Skip to content

PATH isn't real on Linux

On a fresh installation of Debian 12 (bookworm), executing echo $PATH shows the following output:

/usr/local/sbin:/usr/local/bin:/usr/sbin:/usr/bin:/sbin:/bin

/usr/bin contains /usr/bin/cat, and /usr/bin is in PATH, so just typing cat will run /usr/bin/cat. But what exactly is doing this lookup?

By running strace cat, you can see the Linux system calls that are used:

c
execve("/usr/bin/cat", ["cat"], 0x7ffdfb2367a0 /* 63 vars */) = 0

The Linux kernel already has the full path (/usr/bin/cat), so where is /usr/bin coming from?

Reading the source

On Debian, shell scripts using /bin/sh use dash, which is responsible for interpreting and executing commands. Digging into main.c which contains the entry point:

c
/*
 * Main routine.  We initialize things, parse the arguments, execute
 * profiles if we're a login shell, and then call cmdloop to execute
 * commands.  The setjmp call sets up the location to jump to when an
 * exception occurs.  When an exception occurs the variable "state"
 * is used to figure out how far we had gotten.
 */

// ...

static int
cmdloop(int top)
{
    // ...
    for (;;) {
        // ...
        n = parsecmd(inter);
        // ...
        i = evaltree(n, 0);
    }
}

evaltree in eval.c is responsible for executing commands:

c
int
evaltree(union node *n, int flags)
{
    // ...
    case NCMD:
    		evalfn = evalcommand;
checkexit:
    		checkexit = EV_TESTED;
    		goto calleval;
    // ...
calleval:
    		status = evalfn(n, flags);
    		break;

Then, evalcommand is used as the final step when the command is just executing a program:

c
STATIC int
// ...
evalcommand(union node *cmd, int flags, struct backcmd *backcmd)
{
    // ...
    default:
    		flush_input();

    		/* Fork off a child process if necessary. */
    		if (!(flags & EV_EXIT) || have_traps()) {
    			INTOFF;
    			jp = vforkexec(cmd, argv, path, cmdentry.u.index);
    			break;
    		}
    		shellexec(argv, path, cmdentry.u.index);
    // ...
}

shellexec in exec.c calls padvance:

c
void
shellexec(char **argv, const char *path, int idx)
{
    // ...
    while (padvance(&path, argv[0]) >= 0) {
			cmdname = stackblock();
			if (--idx < 0 && pathopt == NULL) {
				tryexec(cmdname, argv, envp);
				if (errno != ENOENT && errno != ENOTDIR)
					e = errno;
			}
		}
    // ...
}

But what is padvance? Looking further into exec.c:

c
/*
 * Do a path search.  The variable path (passed by reference) should be
 * set to the start of the path before the first call; padvance will update
 * this value as it proceeds.  Successive calls to padvance will return
 * the possible path expansions in sequence.  If an option (indicated by
 * a percent sign) appears in the path entry then the global variable
 * pathopt will be set to point to it; otherwise pathopt will be set to
 * NULL.
 *
 * If magic is 0 then pathopt recognition will be disabled.  If magic is
 * 1 we shall recognise %builtin/%func.  Otherwise we shall accept any
 * pathopt.
 */

const char *pathopt;

int padvance_magic(const char **path, const char *name, int magic)
{

The shell, not the Linux kernel, is responsible for searching for executables in PATH!

What about other code?

Python's subprocess can be used like this:

python
subprocess.run(["ls", "-l"])

This calls /usr/bin/ls since /usr/bin is in PATH. But who's doing the path lookup?
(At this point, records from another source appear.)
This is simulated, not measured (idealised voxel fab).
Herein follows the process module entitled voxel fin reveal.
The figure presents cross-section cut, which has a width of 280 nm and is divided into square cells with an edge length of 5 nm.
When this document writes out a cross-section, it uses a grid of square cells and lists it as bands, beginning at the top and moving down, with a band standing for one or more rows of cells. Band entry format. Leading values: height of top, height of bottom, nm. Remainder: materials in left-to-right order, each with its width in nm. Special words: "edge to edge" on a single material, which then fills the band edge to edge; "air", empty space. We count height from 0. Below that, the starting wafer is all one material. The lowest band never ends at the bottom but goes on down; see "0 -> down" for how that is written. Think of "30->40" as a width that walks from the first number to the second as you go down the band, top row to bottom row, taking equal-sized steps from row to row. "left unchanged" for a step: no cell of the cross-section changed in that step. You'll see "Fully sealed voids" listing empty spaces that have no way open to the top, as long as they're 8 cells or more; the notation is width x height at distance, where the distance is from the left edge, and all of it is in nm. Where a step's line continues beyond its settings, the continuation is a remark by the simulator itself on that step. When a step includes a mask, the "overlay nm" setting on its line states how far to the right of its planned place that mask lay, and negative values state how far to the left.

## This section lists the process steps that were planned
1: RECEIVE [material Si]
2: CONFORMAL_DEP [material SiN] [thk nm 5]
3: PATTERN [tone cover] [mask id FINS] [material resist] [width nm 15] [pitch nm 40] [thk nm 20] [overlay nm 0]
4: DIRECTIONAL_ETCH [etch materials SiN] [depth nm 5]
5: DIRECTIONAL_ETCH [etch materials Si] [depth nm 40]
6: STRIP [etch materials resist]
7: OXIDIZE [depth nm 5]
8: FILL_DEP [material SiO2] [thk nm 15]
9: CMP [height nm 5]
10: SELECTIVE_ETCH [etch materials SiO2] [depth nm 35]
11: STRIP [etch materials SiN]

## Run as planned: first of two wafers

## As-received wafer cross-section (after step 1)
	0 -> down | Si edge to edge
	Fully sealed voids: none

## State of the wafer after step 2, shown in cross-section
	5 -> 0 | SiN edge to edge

CPython contains the following code for subprocess:

python
# This matches the behavior of os._execvpe().
executable_list = tuple(
    os.path.join(os.fsencode(dir), executable)
    for dir in os.get_exec_path(env))

which searches PATH directly in Python before calling out to Linux's execve.

Go is similar — lp_unix.go contains it's own implementation to search in PATH:

go
// LookPath searches for an executable named file in the
// directories named by the PATH environment variable.
// If file contains a slash, it is tried directly and the PATH is not consulted.
// Otherwise, on success, the result is an absolute path.
//
// In older versions of Go, LookPath could return a path relative to the current directory.
// As of Go 1.19, LookPath will instead return that path along with an error satisfying
// [errors.Is](err, [ErrDot]). See the package documentation for more details.
func LookPath(file string) (string, error) {

Rust's Command::spawn eventually calls libc::execvp, which searches PATH:

c
/* Execute FILE, searching in the `PATH' environment variable if it contains
   no slashes, with arguments ARGV and environment from `environ'.  */
int
execvp (file, argv)
     const char *file;
     char *const argv[];
{

In fact, Linux doesn't know about PATH at all! Specifying a program in an executable text file using a shebang requires an absolute path:

sh
#!/bin/sh

works, but

sh
#!sh

doesn't. This is also the reason many programs use this trick:

py
#!/usr/bin/env python
print('Hello world')

since /usr/bin/env calls execvp, which will search PATH.